Archana Rampure is a senior officer with CUPE’s National Services department with a focus on political action. The following is her account of the recent union delegation trip to Bangladesh.

There are over 5,000 readymade garment factories in Bangladesh. Despite years of organizing, fewer than 60 of them actually have trade unions, which represent about 20,000 of more than four million garment factory workers.

The Bangladesh Center for Workers’ Solidarity (BCWS) invited a trade union delegation comprised of CUPE (Sharon Hubely from CUPE 1867 and Archana Rampure from CUPE National), PSAC, USW and UNIFOR to Dhaka, Bangladesh. This is the second delegation to Bangladesh CUPE has participated in following the horrific collapse of Rana Plaza in April 2013.

Kalpona Akter, Executive Director of BCWS, traveled in 2014 to Canada to expose the conditions under which so many women worked in Bangladesh. After her visit CUPE committed to meeting with these workers to see and hear firsthand accounts of the working conditions.

The delegation arrived in Dhaka, Bangladesh’s capital city, on February 3 and spent the first few days meeting with, and listening to, workers in the garment industry.

Many workers are primarily young women and have moved to the city from rural areas. Desperately looking for work, they are forced into factories. The normal workday is supposed to be eight hours, but is generally at least 10 and often 12 hours, with the extra hours being mandatory unpaid ‘overtime’.
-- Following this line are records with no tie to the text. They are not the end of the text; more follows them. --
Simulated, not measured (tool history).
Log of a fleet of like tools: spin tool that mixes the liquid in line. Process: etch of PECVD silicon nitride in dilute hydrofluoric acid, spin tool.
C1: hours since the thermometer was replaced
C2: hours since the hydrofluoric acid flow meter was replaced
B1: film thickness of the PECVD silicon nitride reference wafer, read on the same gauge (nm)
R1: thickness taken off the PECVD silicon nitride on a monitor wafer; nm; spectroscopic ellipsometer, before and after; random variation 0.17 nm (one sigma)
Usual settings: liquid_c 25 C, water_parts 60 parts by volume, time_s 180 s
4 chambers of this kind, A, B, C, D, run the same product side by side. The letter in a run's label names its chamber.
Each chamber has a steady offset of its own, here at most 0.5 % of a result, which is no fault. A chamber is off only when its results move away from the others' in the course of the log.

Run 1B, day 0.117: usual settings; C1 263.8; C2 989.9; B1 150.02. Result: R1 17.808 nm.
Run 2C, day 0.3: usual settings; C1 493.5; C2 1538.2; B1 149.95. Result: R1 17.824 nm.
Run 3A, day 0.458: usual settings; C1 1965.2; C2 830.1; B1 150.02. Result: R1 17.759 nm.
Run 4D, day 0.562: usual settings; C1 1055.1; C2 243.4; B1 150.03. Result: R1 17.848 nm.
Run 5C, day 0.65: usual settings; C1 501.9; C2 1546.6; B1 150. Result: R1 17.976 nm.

We heard amazing stories from young women who have been working in factories since they were 12 or 13 years old and were fired for trying to organize unions.

Many workers told us about the pressure to meet production quotas, not being allowed lunch, or even water and bathroom breaks. They have endured physical and emotional abuse.

Some workers who tried to organize have been arrested on false charges of terrorism. Other workers were beaten and their families were intimidated. Almost all of them have been threatened with the loss of their jobs if they did not lie to outside auditors and state that working conditions were great.

Workers told us they were forced to sign papers showing that they received amounts of money vastly inflated from what they were actually paid. One woman told us her story of being videotaped while receiving her maternity benefits and then having them forcibly taken away. We were told about former colleagues being fired for speaking out, or arrested, beaten and blacklisted from the industry so that they are no longer able to make a living.

These are not the working conditions of people living in the 1800s. These are the current conditions under which millions of mostly young women work to produce cheap clothing for large multinational corporations, whose demand in the West continues to grow exponentially.

Over four million Bangladeshis work in this sector. Their work helps bring in over 75 per cent of the country’s foreign exchange, yet the vast majority of them work for less than $100 CDN a month.

We visited the sites of the Rana Plaza building collapse and the Tazreen Fashion factory fire with Akter, who recounted the tragedies that took the lives of over 1,300 workers.

Akter told us about going into the Tazreen building and retrieving documents that showed that brands such as Wal-Mart were sourcing work from that building. When the company tried to deny their presence in the building and therefore their culpability in the fire, the documents she collected helped to prove what really happened.

Many of the workers believe that their only hope is to pressure the global brands, so they will compel the factory owners they subcontract work to in Bangladesh, to respect health and safety regulations and the right to organize unions.   

Workers appealed to us to ensure that consumers in the West understand the conditions under which they work, and to expose the brands that continue to look the other way.

There is a feeling among workers that if Canada actually cared about the conditions under which they work, our government would make access to the Canadian market dependent upon better working conditions. The conditions should include a living wage and access to public services such as health care, clean water, and health and safety regulations that are actually enforced.

The BCWS offers hope in the middle of this dreadful situation. With a handful of organizers, three labour lawyers and a few other dedicated staff, the centre tries to provide education about workers rights under Bangladesh’s labour laws.

This work has drawn the ire of the authorities and the centre’s staff have been arrested, threatened and beaten. In one case, their colleague Aminul Islam was murdered. Despite the constant threats the centre keeps doing the work, and workers keep organizing.

If there is any hope for the millions of unorganized garment industry workers in Bangladesh, it lies in the determination of the activists we had the privilege of meeting over the last few days. Their courage in the face of such incredible odds left us all in awe.